Have you heard of RELIANCE? Yes, that Ambani company. The fellows that keep arguing about how much gas they’re producing. But it’s also called RIL. And RELIND. Or RELI.

Whoa, you think. These are the same company? Why so many names? Or, in twitter parlance, “Why U No Call It Reliance?”

Because we don’t have a common ticker system for stocks. The NSE has its own set of stock codes. The BSE gives stocks both a code and a 6 digit number, which old-timers are proud to know by heart. Because the exchanges wouldn’t settle on a common naming convention, brokerages that needed to sell stocks decided that they will have their own names; ICICI Direct calls it RELIND, while NSE calls the company RELIANCE and BSE uses RIL.

Given that there are at least 10 large brokerage outfits, with each one using the symbols they want, the “ticker” confusion remains. Does RELINFRA mean Reliance Infrastructure? Or Reliance Industrial Infrastructure? Both are run by an Ambani, but a different one. My broker had  the RELINFRA for the latter company, and I tried to buy shares online thinking it was the former – I was lucky that their prices were so different (the first one was in three digits, the second in two) that the order was rejected for being way out of range. The brokerage in question has since shifted to the NSE symbols (which use RELINFRA and RIIL respectively) possibly to avoid frantic support calls from people less fortunate than me.

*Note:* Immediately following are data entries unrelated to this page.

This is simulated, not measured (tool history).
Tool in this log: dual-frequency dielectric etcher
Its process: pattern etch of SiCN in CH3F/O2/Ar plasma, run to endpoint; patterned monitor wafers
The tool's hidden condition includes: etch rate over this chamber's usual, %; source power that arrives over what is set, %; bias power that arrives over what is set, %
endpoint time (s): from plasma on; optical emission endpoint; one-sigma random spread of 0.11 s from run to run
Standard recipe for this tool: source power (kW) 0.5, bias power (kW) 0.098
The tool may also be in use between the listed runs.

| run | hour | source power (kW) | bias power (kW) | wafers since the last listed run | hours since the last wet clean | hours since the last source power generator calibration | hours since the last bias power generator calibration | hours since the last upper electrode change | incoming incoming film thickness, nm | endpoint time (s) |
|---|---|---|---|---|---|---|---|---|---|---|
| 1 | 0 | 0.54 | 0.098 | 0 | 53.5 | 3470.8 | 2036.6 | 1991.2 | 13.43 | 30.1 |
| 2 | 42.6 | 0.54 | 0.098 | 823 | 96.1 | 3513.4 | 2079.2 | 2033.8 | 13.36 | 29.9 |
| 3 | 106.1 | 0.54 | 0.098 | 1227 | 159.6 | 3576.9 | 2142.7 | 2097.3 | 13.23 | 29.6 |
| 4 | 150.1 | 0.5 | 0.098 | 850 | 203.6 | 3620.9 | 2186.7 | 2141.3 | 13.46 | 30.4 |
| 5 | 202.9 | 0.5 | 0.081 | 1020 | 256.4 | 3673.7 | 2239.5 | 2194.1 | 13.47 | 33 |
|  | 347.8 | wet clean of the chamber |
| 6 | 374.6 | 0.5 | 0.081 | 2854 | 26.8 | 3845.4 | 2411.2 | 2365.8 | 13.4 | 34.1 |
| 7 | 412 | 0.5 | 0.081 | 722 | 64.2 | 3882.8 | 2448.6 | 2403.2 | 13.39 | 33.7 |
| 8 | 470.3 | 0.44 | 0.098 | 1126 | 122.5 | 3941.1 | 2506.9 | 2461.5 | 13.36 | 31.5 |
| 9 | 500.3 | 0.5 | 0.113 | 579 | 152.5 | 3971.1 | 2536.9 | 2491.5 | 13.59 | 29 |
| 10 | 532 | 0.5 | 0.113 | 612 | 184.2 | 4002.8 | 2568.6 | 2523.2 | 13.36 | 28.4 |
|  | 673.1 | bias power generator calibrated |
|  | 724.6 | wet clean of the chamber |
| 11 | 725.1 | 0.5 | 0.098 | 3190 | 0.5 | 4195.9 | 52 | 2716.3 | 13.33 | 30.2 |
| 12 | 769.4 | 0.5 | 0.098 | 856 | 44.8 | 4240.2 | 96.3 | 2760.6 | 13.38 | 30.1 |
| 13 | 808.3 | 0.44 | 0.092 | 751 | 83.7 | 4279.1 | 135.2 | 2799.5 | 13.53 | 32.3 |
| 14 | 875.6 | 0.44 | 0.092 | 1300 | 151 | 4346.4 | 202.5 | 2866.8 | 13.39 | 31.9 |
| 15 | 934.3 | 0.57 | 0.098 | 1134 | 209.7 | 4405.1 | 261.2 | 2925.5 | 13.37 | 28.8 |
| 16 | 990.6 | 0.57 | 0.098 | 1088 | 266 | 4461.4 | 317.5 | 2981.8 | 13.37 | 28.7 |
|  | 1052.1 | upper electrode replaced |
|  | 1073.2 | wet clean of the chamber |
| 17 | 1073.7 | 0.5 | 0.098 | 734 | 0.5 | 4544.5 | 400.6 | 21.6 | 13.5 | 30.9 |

Ticker symbols on TV and web sites take their own hues; if you watch the price disappear across the screen by the time your mind has decoded the symbol, you are not alone.

And then, you get the symbol changes. Companies change names often, and then their ticker symbols change. HEROHONDA dropped the Honda name after the Japanese giant dropped out of the partnership – the company is now HEROMOTOCO. The famous Infosys was “INFOSYSTCH”, and we had a “TCSCONS” – they were recently changed to “INFY” and “TCS” respectively. Demergers and mergers impact name changes – Larsen and Toubro (L&T) was demerged into, well, Larsen and Toubro (Now LT) and Ultratech Cement (ULTRACEM).

While one can’t really ban name changes, a standardized ticker will make a change undesirable, since the ticker adds to the brand value. We can’t underestimate the power of a ticker symbol – even when Bombay was rechristened Mumbai, they didn’t want to change the “BEST” name for the electricity and transportation provider, so it became “Brihanmumbai Electric Supply and Transport” – still “BEST” in short.

In the US, each stock has a ticker symbol that remains the same everywhere. I look for a symbol – say GE – and it is GE no matter where you look: on TV, on a web site, on the SEC site or in a newspaper. The ticker symbol also has few characters – AMZN (Amazon) and YHOO (Yahoo) have four but you’ll even find single letters (G for Genpact).

In India, SEBI has standardized a number of things across exchanges. For instance, the reporting standard for financial results has been made standard – the exact headings have been determined and each company has to produce the same information – Revenue, Total Expenditure, Net Profit, and Diluted Earnings per Share and so on. (Note: the actual headings are longer and unintuitive but at least we have a standard) Before these rules each company would have a different format – some called it Revenue, others called it Income, yet others called it Sales. The standardization process helps in keeping companies comparable.

Secondly, they have standardized, to an extent, the filing of certain types of transactions. Insider trading information – where company management or promoters buy or sell stock – were reported by different companies in different ways, which made it difficult for anyone to know what really was going on. The standard now ensures that companies file such information in a standard format – telling us when they bought or sold, how many shares were involved and what was their holding after the transaction.

Similar standardization has occurred in reporting of promoter share pledges, shareholder details (released every quarter), substantial acquisitions (above 5% of holding) and so on.

Soon, with a shift to XBRL (an XML based report that has a predefined structure) this will go a step further in terms of standardization across exchanges – and indeed, with SEBI, The Ministry of Corporate Affairs and the Reserve Bank of India adopting XBRL together, a single unified standard of reporting across different regulators.

With that level of standardization, it is indeed a shame that we can’t have a common “ticker symbol” for each company. Sure, they have a long name which is unique, but who uses that? It would be terribly difficult to have a conversation about Carborundum Universal Limited if you weren’t allowed to use some sort of abbreviation; and its best that we have a unique abbreviation as well.

Note that I don’t call for SEBI to choose a symbol – the companies must have that choice. But certain ground rules must apply – a maximum number of characters, for instance, so an abbreviation doesn’t become alphabet soup, and an element of relevance – so an ABC Toilet Seat Paint Manufacturers Limited doesn’t take the symbol “WIPRO”.

The change is simple, but never really thought of as important. Only brokers needed to care about symbols earlier, since you’d call and mumble the name of the company you wanted to buy. But now, you get a terminal to make your own trades, websites to research and TV channels and running tickers on your mobile phones; a common “short name” would be quite useful.

A rose by any name will smell as sweet, but even if you’re a card carrying BJP member you’re going to find it difficult to deeply connect with a Nelumbo nucifera.